Elsevier

Future Generation Computer Systems

Volume 110, September 2020, Pages 1055-1066
Future Generation Computer Systems

WWW Retrieval Handling Optimization wρ3: A metric for webpage timeout setting performance evaluation and comparison

https://doi.org/10.1016/j.future.2019.11.023Get rights and content

Highlights

  • A webpage’s webobjects often time out prematurely, forcing non-required downloads.

  • This paper introduces the wρ3 metric and provides its general utilization overview.

  • wρ3 is based on information retrieval approaches for real-world content.

  • wρ3 can be employed to determine a webpage’s performance optimization potentials.

  • wρ3 homogenizes comparisons between different types of websites.

Abstract

The rise of HTTP-based communications and the employment of HTML5 for cross-platform application development gives rise to a continuous increase of traffic over all types of networks and a continuous demand for caching of content. However, a remaining underlying problem is the timeout of resources, typically configured server-side and dependent on the type of web site that offers content. With common web server implementations, individual webobjects constituting the overall content cannot be readily configured independently, which results in premature timeouts of webobjects with undesired consequences on download times, rendering speed, and energy needed.

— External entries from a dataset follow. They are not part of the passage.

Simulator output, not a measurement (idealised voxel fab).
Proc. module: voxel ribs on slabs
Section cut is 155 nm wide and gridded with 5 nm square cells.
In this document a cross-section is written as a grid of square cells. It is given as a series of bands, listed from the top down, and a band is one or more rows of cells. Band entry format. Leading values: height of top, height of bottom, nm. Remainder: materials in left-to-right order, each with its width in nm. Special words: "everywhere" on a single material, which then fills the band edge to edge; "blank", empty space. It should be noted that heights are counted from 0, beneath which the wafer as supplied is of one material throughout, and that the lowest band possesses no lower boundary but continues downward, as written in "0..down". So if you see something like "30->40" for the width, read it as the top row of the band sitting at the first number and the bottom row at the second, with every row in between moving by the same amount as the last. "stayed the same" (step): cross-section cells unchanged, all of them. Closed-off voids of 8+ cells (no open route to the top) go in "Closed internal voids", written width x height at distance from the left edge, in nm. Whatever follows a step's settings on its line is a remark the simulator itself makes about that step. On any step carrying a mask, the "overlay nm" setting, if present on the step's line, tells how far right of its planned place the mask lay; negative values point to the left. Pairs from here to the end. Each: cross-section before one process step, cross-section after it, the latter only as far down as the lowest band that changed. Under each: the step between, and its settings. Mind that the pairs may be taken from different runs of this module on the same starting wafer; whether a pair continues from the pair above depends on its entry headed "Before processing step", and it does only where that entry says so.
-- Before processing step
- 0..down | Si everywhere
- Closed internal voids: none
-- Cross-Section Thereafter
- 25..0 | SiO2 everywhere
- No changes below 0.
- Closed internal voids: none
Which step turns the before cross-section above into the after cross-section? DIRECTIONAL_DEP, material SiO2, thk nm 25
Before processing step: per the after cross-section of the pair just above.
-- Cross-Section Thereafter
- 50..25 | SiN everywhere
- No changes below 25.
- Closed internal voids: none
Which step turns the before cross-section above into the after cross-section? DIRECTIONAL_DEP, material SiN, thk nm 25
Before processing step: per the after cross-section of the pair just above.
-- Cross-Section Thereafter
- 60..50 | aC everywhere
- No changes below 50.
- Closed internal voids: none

We present and evaluate WWW Retrieval Handling Optimization wρ3, which provides optimization potentials for webpages. wρ3 can also be used to derive hints for fine-tuning the performance of the server-side configurations and to compare the performance of timeouts between web sites of different categories. Our metric features a tunable preference between counts of webobjects and the amount of data required and is a function of the re-visiting time. We showcase the applicability of wρ3 over a range of different web sites and categories, additionally evaluating the applicability over time horizons and worldwide request locations. The overarching flexibility and ease of use together with its overall performance evaluation results make wρ3 an ideal candidate as a generic web site performance measurement tool.

Introduction

Recent years have seen the continuous proliferation of HTTP-based services into all domains of networked application scenarios. The Internet Protocol (IP) is considered the big unifier of networked data delivery following the “everything over IP and IP over everything” paradigm. Indeed, HTTP has been considered a second “hourglass” or “waist” of the modern internet [1], [2] for application and service delivery on top of the IP-based networked data delivery.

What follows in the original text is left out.